With the Valve Monitoring App, plant workers can now see Sipart PS2 data more frequently and it can be accessed from the engineering station via a browser, said Kennedy. New data is cycled into the app every 24 hours.

The app’s home page has a monitoring tab and scheduling tab showing the status and all alerts on the connected valves. As a highlighted valve’s issues are addressed, they move from being “open” to “managed” once they have been placed into the app’s maintenance schedule.

To help review the various valve issues, Kennedy said the app allows users to sort valves by most recent or next maintenance, service due dates, location, and criticality. “You can also drill down into the valve to see trends, anomalies, and add notes that will be saved along with all the other valve data for future reference,” he said. “You can even have different KPIs [key performance indicators] for different valves—a factor that can help indicate areas of focus for leakage repair.”

Along with the Valve Monitoring App, DuPont also installed a Siemens Simatic PDM Maintenance Station data collector as part of its Simatic PCS 7 architecture to further improve the site’s valve maintenance. The two computers installed for the Valve Monitoring App and PDM Maintenance Station are both 24V, DIN rail-mounted computers connected to the plant’s process control network. According to Kennedy, the installation process took just one day with the help of Siemens engineers at the site.

In the few months DuPont has been using the app, Kennedy said, “We have been better able to focus on the valves needing the most attention. Before we had access to all this valve data, we didn’t realize the way valve leakage could be used to predict that a valve was leaking through a top hat or when a linkage was loose or shifting on a valve.”
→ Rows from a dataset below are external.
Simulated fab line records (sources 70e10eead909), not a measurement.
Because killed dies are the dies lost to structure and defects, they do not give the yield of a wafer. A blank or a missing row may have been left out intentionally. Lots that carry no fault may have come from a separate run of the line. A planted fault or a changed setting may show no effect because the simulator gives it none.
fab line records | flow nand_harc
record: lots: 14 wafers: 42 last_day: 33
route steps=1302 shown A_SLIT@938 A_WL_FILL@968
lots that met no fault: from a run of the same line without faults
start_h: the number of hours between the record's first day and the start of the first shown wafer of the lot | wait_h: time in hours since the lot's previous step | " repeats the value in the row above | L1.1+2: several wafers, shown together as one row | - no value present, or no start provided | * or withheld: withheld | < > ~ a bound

Beyond better identification of valve issues, the app has also heightened awareness of valve condition and is helping meet production goals without unscheduled downtime due to valve failure, Kennedy said, adding, "Proper valve function also improves process control and helps make the process run in a more stable mode."

He further added that the app has also enabled DuPont to train more of its technicians on valve operation.

DuPont’s operations department is currently working with the company’s IT department to allow data from the app to be sent to a cloud server so that data is more easily accessible for DuPont plant reliability engineers and maintenance technicians. Kennedy said this type of connection can be used to help continuously update the app and point to issues that plant workeres might not initially see.